Applying Lemma 2.2 to (3.47), we obtain

${\Vert {\nabla }^{3}u\Vert }_{L^2}^2+{\Vert {\nabla }^{2}P\Vert }_{L^2}^2\le C\left({\Vert \nabla u\Vert }_1^2+{\Vert u_t\Vert }_1^2{\Vert \nabla P\Vert }_{L^2}^2+{\Vert \nabla \frac{\text{d}P}{\text{d}t}\Vert }_1^2+{\Vert \nabla u\Vert }_1^2{\Vert {\nabla }^{3}u\Vert }_{L^2}^2\right)\mathrm{.}$ (3.54)

Step 3: Establish the energy inequality of Gronwall-type. An application of the $L^p$ -estimate of elliptic system to (1.10)₄ gives

${\Vert {\nabla }^{2}u\Vert }_{L^2}^2\le C\left({\Vert u_t\Vert }_{L^2}^2+{\Vert \nabla P\Vert }_{L^2}+{\Vert \nabla u\Vert }_{L^2}^2\right)$ (3.55)

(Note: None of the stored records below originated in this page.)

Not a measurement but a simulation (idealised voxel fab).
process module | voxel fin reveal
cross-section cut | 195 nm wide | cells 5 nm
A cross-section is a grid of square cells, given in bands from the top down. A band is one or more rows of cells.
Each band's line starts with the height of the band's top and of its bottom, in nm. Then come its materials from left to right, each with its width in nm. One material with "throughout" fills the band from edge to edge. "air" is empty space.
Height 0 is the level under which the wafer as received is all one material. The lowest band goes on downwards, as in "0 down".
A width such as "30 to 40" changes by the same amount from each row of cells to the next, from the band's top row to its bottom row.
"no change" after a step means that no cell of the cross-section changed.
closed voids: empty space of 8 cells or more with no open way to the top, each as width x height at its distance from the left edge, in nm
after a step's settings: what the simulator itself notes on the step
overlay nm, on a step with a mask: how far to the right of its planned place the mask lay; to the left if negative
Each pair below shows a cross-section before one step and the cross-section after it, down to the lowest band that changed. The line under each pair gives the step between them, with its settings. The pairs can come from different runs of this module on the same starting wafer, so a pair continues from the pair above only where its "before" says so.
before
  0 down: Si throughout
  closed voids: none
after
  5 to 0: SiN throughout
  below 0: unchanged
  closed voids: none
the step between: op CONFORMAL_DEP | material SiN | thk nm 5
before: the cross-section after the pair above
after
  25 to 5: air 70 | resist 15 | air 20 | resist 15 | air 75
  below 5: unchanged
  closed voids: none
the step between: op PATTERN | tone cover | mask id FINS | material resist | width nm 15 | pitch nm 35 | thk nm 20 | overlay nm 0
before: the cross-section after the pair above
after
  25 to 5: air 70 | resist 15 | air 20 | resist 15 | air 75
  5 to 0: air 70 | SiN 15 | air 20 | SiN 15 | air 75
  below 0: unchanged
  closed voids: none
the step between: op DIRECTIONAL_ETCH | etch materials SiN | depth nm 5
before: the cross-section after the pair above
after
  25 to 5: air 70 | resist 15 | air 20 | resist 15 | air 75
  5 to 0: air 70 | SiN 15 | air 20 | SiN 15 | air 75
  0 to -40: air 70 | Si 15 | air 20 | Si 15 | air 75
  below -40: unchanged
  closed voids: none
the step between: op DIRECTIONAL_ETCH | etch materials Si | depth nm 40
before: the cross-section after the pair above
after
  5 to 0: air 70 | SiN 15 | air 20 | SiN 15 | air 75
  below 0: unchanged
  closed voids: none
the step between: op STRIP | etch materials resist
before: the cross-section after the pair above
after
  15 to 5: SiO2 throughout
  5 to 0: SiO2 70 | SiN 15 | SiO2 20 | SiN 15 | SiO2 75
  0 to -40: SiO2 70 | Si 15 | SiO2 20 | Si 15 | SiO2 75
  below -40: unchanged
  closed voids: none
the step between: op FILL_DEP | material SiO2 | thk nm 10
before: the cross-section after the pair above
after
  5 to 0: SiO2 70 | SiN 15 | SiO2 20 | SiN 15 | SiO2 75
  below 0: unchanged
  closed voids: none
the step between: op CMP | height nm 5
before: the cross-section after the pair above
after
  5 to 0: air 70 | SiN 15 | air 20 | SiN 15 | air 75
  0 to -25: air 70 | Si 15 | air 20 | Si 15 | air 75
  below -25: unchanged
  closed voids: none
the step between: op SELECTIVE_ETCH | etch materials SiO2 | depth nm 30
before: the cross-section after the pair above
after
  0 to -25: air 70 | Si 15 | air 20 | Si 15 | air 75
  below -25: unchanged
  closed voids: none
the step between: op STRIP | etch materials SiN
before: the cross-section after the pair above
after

Consider D⁴ × (3.50) + D × (3.53) + (3.54), there exists a function $H_3\left(P\mathrm{,}u\right)$ which is equivalent to ${\Vert P-\bar{P}\Vert }_2^2+{\Vert u\Vert }_2^2+{\Vert P_t-{\bar{P}}_t\Vert }_{L^2}^2+{\Vert u_t\Vert }_{L^2}^2$ such that

$\frac{\text{d}{H}_3}{\text{d}t}+C{H}_3+C{\Vert {\nabla }^{3}u\Vert }_{L^2}^2\le \mathrm{0,}$ (3.56)

where we have used the Poincaré’s inequality ${\Vert P_t-{\bar{P}}_t\Vert }_{L^2}\le \Vert \nabla P\left(t\right)\Vert$. Integrating the above inequality over [0,t] get (1.15). Using Gronwall’s inequality to (3.56), it is clear that there exist two positive constant $C_1$ and ${\eta }_1$ such that

$H_3\left(P\mathrm{,}u\right)\le C_1{H}_3\left(P_0\mathrm{,}{u}_0\right){\text{e}}^{-{\eta }_{1}t}\mathrm{,}$ (3.57)

which together with (1.10)₃ yield (1.16).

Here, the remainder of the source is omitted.